Hugo Wolf (b. 1860 - d. 1903)

Jupiter Quartet (photo credit: Merri Cyr)

Jupiter Quartet (photo credit: Merri Cyr)

Composer
Hugo Wolf (b. 1860 - d. 1903)
Composition Year
1887
Artists
Jupiter String Quartet (Nelson Lee, Meg Freivogel McDonough [violins] Liz Freivogel [viola] Dan McDonough [cello])

Programme Note Writer:
© Ian Fox

This charming piece began life as a string quartet movement in May 1887.  Wolf had been composing songs based on the poems of Joseph Eichendorf, one of which (Der Soldat) bears a close resemblance to the main theme of the quartet.  He was also probably influenced by Eichendorf’s short novel From the Life of a Ne’er-d-well, which has a similar theme. He had originally planned a three-movement work but his father died shortly after he completed the first movement and the over-sensitive and indeed often neurotic Wolf seems to have abandoned the work. Then in 1892 he returned to the score, this time intending to write an Italian serenade, a four movement suite for small orchestra. He orchestrated the existing movement and began sketches for the other movements but never finished them.  In 1897 he was working on a Tarantella to be included in the suite but suffered a nervous breakdown and was committed to an asylum and again it was set aside. He later was allowed his freedom but further signs of instability led to his return to the asylum followed by his death there. Just the one delectable movement remains to delight us today.

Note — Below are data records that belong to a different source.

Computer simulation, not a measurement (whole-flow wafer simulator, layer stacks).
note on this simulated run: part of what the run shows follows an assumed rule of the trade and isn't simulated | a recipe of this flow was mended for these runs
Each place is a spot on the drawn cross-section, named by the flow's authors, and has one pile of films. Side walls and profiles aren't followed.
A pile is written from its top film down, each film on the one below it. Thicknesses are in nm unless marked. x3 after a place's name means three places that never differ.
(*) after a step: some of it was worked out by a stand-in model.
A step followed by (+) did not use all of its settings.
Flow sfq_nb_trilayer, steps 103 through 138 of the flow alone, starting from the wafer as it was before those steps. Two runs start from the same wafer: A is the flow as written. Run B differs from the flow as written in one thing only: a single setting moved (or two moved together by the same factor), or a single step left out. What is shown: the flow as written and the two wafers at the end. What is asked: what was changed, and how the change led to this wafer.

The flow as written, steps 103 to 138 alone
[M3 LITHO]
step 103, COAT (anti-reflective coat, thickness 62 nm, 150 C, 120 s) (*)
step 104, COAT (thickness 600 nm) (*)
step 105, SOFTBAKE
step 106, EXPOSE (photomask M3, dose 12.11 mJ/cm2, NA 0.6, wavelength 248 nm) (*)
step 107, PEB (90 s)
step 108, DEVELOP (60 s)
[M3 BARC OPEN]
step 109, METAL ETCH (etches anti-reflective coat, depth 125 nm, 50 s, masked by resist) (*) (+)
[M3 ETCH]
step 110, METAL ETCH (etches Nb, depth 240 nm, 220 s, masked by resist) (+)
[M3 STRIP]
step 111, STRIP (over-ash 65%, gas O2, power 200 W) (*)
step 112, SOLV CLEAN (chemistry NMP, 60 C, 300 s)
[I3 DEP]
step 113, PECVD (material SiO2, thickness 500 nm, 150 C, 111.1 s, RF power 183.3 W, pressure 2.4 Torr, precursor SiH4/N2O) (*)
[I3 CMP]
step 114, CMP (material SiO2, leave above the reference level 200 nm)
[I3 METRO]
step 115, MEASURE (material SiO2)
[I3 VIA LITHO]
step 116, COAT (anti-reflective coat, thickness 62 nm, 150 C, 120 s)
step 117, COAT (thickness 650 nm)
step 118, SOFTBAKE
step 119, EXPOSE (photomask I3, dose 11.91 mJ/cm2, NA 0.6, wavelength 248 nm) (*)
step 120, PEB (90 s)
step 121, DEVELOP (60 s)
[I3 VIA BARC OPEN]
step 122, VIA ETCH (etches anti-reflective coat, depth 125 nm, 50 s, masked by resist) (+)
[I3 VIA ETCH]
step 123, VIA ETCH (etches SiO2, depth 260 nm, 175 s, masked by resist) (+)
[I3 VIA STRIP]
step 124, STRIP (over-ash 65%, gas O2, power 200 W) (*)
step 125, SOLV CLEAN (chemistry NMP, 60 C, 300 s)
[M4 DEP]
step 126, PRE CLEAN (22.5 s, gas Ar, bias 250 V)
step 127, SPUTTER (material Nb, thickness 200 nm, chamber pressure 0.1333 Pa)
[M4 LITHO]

There is no trace of his troubled existence in this happy, optimistic piece. The ebullient main theme is heard at the start over a pizzicato accompaniment.  It has been suggested Wolf based it on an old Italian melody and it certainly captures that mood.  The form is roughly a rondo with elegantly contrasted episodes between the appearances of the principal theme. In all, it is a stylish, witty piece, full of Italian warmth and gaiety.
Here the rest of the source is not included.